5.3 A student analyses factors that contribute to positive, inclusive and satisfying relationships

5.11 A student adapts and evaluates communication skills and strategies to justify opinions, ideas and feelings in increasingly complex situations

5.15 A student devises, justifies and implements plans that reflect a capacity to prioritise, think creatively and use resources effectively


Students learn about:

  • affirming diversity

  • strength in diversity

  • building inclusion

  • appreciating diversity as normal

  • valuing individual differences and perspectives




  • impact of discrimination, harassment and vilification on individuals and the community

Students learn to:

  • clarify personal values and challenge negative community values and images relating to diversity



  • explore the impact of discrimination and difference on marginalised groups


Learning activity description


Explain to students that our personal values have significant effects on the decisions we make as individuals and in groups. Individual values and attitudes influence the behaviours we adopt and can have health consequences. Drug use, sexual health, road safety and relationships are all influenced by values. Personal values and beliefs can have a great affect on other people in the community. Personal values that respect and support others can create a supportive and healthy environment.

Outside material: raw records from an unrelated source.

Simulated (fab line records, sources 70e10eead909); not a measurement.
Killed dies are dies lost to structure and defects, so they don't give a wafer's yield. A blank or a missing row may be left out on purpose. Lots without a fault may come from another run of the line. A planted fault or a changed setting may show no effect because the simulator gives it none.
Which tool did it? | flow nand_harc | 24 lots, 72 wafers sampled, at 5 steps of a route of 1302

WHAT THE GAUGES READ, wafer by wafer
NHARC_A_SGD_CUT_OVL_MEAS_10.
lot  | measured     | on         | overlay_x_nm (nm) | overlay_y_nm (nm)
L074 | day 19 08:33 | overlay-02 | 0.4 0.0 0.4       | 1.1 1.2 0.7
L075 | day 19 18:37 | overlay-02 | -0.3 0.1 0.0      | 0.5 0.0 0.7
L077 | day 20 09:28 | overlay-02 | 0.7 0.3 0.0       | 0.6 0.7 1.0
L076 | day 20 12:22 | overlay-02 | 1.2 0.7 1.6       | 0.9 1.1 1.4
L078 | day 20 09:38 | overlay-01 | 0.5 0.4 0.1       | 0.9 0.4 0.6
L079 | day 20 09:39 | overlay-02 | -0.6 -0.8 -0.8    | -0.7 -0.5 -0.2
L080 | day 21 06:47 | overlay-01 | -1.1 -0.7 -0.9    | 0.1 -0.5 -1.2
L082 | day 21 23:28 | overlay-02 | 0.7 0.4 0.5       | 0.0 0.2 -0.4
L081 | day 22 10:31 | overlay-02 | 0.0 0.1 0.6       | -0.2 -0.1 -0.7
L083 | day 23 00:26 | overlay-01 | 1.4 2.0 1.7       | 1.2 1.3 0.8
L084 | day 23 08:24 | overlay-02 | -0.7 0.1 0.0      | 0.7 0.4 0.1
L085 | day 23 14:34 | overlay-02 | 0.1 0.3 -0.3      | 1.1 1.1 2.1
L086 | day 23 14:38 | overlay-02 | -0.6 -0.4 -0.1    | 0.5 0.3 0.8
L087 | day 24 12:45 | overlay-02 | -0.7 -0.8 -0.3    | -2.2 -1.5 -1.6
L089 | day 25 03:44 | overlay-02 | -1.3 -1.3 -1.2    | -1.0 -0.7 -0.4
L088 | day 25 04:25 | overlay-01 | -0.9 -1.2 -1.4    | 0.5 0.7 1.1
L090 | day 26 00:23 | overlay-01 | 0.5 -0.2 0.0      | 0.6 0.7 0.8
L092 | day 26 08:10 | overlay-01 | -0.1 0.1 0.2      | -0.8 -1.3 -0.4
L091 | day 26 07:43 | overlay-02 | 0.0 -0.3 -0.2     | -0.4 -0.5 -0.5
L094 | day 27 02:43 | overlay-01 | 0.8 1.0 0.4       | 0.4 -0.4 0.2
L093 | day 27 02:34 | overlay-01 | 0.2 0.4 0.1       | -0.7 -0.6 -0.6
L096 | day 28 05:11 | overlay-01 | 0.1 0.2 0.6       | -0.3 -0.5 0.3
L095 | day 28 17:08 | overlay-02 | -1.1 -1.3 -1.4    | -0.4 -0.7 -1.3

  1. Individually, students identify personal values they believe have the greatest importance to them. Students can add other personal values to the list provided.

    Students complete the work using the OneNote notebook provided.



  2. Individually, students explain the meaning of each of the personal values listed.

  3. From the list of personal values provided in the OneNote notebook, students individually rank the personal values from the most important to the least important. Students to complete this in the OneNote notebook.

    Provide students with the following questions to assist them clarify the values with greatest significance to them.



  • Are your personal values consistent with those of your family? Why? Why not?

  • Do your values always show in your behaviour?

  • Which personal values would your family want to see you display?

  • What personal values give you the most pride and satisfaction?

  • Which personal values are the hardest to display?

  • Which values are greatly valued by the community in which you live? e.g. honesty.

  1. Students compare and contrast their values with the person sitting next to them. Students explore and discuss similarities and differences. Students justify and explain why they ranked their values in that order.

  2. Students select the five most important personal values in their lives and explain how their actions, attitudes and behaviours demonstrate these values towards other people. Students make notes in the OneNote notebook.

    To assist with student responses, provide them with the questions below.



  • What would their behaviour look like?

  • How would it make the other person feel?

  • What are the benefits of displaying such personal values towards others who are different to them? What are the risks?

  • Write a paragraph about the impact of values (as displayed through their actions and behaviours) on individuals and on the community.

  1. In pairs, students select one of the characters from the images provided in the OneNote notebook.

    For the character selected, students develop a podcast in which they discuss the following.



  • What are your initial thoughts about the character? Do you think this is a fair judgement based solely on an image?

  • What assumptions about the individual in the photo are you making? Why do we make such assumptions? Are the assumptions correct and how do you know this?

  • Analyse what forms of discrimination and prejudice such individuals may face in the community.

  • Outline the direct consequences of discrimination on these individuals and their community.

  • Analyse why some young people have different values and behaviours towards people that can antagonise, upset or vilify?

  • Critically analyse whether individual behaviours always reflect personal values towards others. In what situations do individuals display behaviours that are contrary to their personal values and why?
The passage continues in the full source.